When a person is facing foreclosure, they may think they’re going to spend a lot of their time working with the bank. After all, it’s the bank that wants mortgage payments made, so it makes sense that the homeowner would primarily deal with them. However, this isn’t always the case. In some cases, a servicer may take over the dealing, and regularly drop off documents to the homeowner. Sometimes, the servicer may even sign several important documents.
So, what is a servicer in a foreclosure proceeding? Is it legal for the bank to use them? What can a servicer legally do, and what can they not do? These questions are important for any homeowner in a foreclosure proceeding, as the role of the servicer could provide a valid foreclosure defense.
What Is a Servicer in Foreclosure?
A servicer is an individual or company the lender has hired to act on their behalf during foreclosure proceedings. They often call homeowners, send them documents, and otherwise communicate with the homeowner during the foreclosure proceeding.
Why Do Banks Use Servicers?
Simply because when it comes to mortgages, banks lend money. They are good at that, and that’s the work they want to focus on. Sometimes they do not have the capacity to keep amortization tables, keep track of interest, apply payments to the current mortgage, review escrow payments, or send out notices. Not having the capacity to do these things doesn’t necessarily mean the bank doesn’t want to. They want to focus on creating more loans, so they can make more money.
In the case that a foreclosure happens, they certainly don’t want to deal with litigation. For this reason, they will often send a servicer on their behalf to foreclosure hearings. This is the area where the role of a servicer is questioned. There is much debate on the role of a servicer in foreclosure hearings, and whether or not it’s legal for them to appear on behalf of the lender.
The Legality of a Servicer in Foreclosure Hearings
The questions surrounding the legality of a servicer in a foreclosure hearing focus on one main point. That is the fact that the lender, or the bank, created an agreement with the borrower, or the homeowner. The servicer is not a part of that agreement and the homeowner doesn’t owe the servicer anything.
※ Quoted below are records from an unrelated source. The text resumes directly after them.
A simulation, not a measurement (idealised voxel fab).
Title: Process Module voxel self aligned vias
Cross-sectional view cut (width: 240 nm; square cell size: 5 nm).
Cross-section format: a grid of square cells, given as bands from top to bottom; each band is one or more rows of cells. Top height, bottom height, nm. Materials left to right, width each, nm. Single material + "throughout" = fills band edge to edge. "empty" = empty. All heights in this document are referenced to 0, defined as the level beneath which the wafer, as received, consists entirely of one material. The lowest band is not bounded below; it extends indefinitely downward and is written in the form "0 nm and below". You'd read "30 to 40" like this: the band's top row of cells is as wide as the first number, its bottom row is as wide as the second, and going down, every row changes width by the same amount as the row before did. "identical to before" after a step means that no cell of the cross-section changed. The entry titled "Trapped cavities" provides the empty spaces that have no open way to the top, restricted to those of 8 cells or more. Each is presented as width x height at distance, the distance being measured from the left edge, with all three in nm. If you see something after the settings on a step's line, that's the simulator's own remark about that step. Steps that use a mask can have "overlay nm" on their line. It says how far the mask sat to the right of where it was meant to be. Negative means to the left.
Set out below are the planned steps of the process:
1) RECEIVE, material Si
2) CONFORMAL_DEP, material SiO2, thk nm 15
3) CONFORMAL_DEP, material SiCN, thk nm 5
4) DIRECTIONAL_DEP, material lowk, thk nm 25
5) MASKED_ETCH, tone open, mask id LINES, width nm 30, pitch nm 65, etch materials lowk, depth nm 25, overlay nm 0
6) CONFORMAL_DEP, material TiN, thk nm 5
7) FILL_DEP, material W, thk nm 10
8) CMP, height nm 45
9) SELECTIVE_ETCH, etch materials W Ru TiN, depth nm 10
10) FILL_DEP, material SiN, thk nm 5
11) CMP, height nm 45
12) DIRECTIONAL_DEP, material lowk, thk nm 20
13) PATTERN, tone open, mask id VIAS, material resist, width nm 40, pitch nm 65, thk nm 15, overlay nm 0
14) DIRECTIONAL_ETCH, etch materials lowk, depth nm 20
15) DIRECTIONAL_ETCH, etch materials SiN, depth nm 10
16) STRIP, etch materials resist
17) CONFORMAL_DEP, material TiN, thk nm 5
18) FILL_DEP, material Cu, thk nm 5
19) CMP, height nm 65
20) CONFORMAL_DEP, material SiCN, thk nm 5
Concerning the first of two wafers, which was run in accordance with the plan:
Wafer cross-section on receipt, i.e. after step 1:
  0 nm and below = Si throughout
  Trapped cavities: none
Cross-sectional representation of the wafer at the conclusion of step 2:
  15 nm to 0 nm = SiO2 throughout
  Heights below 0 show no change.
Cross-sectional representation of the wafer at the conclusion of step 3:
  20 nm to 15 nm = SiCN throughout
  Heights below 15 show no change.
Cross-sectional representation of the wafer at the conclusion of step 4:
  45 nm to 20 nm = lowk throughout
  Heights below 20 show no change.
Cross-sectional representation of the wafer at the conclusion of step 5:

Most lenders don’t want one more hassle holding up their foreclosure proceeding. For this reason, they will often foreclose in their own name, which erases some of the questions pertaining to the legality of using a servicer.
It doesn’t end there, though. The servicer will still communicate with the homeowner during the proceeding, and they can even appear in court and testify against the homeowner. Whether or not this is an issue is something that has been contested for years among homeowners, lenders, and even the courts.
The Servicer and Personal Knowledge
No one really disputes whether or not a servicer can communicate with a homeowner heading toward, or already in, foreclosure. After all, payments are still made to the lender and it often doesn’t matter who is communicating with the homeowner to give them important documents or information. This only really becomes an issue when the servicer testifies against the homeowner in court.
In the past, Florida appellate courts have passed judgments stating that the use of a servicer in a foreclosure proceeding is completely legal. However, there is a large caveat attached to this: in order for the servicer to legally testify against the homeowner, the courts have also stated that the servicer must have personal knowledge about the homeowner.
Personal knowledge refers to knowledge regarding a specific homeowner’s loan. This includes the payment history, the length of the loan, the interest rate and the type of interest, and anything else pertaining to the loan. As long as the servicer is privy to this knowledge, they can testify on the behalf of the lender during foreclosure litigation.
The problem with this, at least for lenders, is that too often a servicer does not have this information. They are unsure about how a loan was transferred, how many payments were made and when, and if the payments were properly applied to the loan. They may not even know what the lender’s policies and procedures are, a very important aspect of the knowledge a servicer should have when testifying.
This is because the company or individual acting as the servicer gets hundreds of files pertaining to loans from the lender. This makes it very difficult for the servicer to have the personal knowledge required by the courts on every single file.
The fact that a servicer does not have full knowledge of the loan, yet still testifies, may sound like bad news to borrowers. It’s not, though. In fact, when a servicer testifies without full personal knowledge, it is considered a violation. That, then, can provide the foreclosure defense a homeowner needs in order to keep their home, and give them more time to determine how they’re going to get their loan out of default.
A Florida Foreclosure Defense Attorney Can Help With an Improper Servicer
A Fort Lauderdale foreclosure defense lawyer knows about the role of a servicer in foreclosure proceedings. They know how courts have ruled in the past, and the fact that a servicer must have personal knowledge pertaining to the loan. They will use this knowledge to refute any testimony the servicer provides, and to show that the servicer actually has no personal knowledge of the loan.
If you are facing foreclosure or have started receiving documents from a servicer or your lender, contact the Loan Lawyers at (954) 523-HELP (4357). We know the law regarding foreclosures, including the rights of the homeowner and how any violations of these can provide a viable foreclosure defense. Don’t allow any lender to simply take your home. Get the defense you need that will provide the time you need to get your loan out of default and let you keep your home.
Loan Lawyers has helped over 5,000 South Florida homeowners and consumers with their debt problems, we have saved over 2,000 homes from foreclosure, eliminated more than $100,000,000 in mortgage principal and consumer debt, and have recovered over $10,000,000 on behalf of our clients due to bank, loan servicer, and debt collector violations. Contact us for a free consultation to see how we may be able to help you.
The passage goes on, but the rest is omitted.